BAY ST. LOUIS: The towering sculpture of a soaring eagle greets motorists as they turn into the massive gravel parking lot just off Interstate 10 in Hancock County.
Crafted from hurricane-battered timber and scrap metal from a nearby rocket test stand, the lone eagle is the first to welcome visitors to the new Infinity Science Center outside Bay St. Louis.
The first phase of Infinity opens April 12 and is being heralded as a “scientific Disney World” for the Gulf Coast that will introduce tourists, school children and other visitors to the mission and work of the John C. Stennis Space Center.
“Obviously for the Gulf Coast it’s a major drawing point,” said Stennis director Patrick Scheuermann. “Not only for students to be inspired to pursue science, technology, engineering and math majors but for the community to understand what incredible capability exists in our own backyard.”

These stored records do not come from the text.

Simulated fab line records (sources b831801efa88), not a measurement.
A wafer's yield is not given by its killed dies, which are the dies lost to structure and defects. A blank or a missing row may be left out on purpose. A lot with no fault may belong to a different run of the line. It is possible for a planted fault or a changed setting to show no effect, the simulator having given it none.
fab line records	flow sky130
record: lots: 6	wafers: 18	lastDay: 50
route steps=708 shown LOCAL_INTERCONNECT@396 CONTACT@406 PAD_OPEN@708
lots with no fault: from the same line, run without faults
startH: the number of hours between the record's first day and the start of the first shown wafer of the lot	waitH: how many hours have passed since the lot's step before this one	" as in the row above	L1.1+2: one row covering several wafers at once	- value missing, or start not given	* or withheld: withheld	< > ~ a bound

Stennis Space Center has been testing rocket engines for NASA since the early days of the space race in the 1960’s. Famous rocket scientist Wernher von Braun coined the phrase, “In order to get to the Moon you have to go through south Mississippi.” Infinity visitors will get to see the typewriter and desk that Dr. von Braun used when he worked at Stennis. They are just some of the many historic gems Infinity has secured from NASA and other partnerships.
Clearing the tower
The opening of Infinity is a full-circle moment for Scheuermann, who was a propulsions engineer at Stennis in 1998 when then director Roy Estess told him about his idea for a space center museum.
The need for an off-site museum grew following the terrorist attacks of Sept. 11, 2001. Government agencies were looking for ways to preserve and protect their heritage while also making it available to the public. Scheuermann remembers being asked to help oversee the purchase of a piece of land in rural Hancock County that would become the future site of Infinity.
The vision for Infinity and the site itself has since weathered Hurricane Katrina, nationwide recession and even dramatic changes in NASA and the United States’ role in space exploration. Exhibits will not only highlight Stennis’ space race past but also its deep space future as the center continues testing engines for the commercial sector and for future NASA missions to Mars.
Estess wasn’t the only one to help Infinity “clear the tower” to borrow the NASA colloquialism. Another Gulf Coast pioneer was the late Hancock Bank president Leo Seale Jr., who encouraged his successor George Schloegel to finish the center as chairman of Infinity’s non-profit project management board.
Now the mayor of Gulfport, Schloegel can’t wait to help cut the ribbon.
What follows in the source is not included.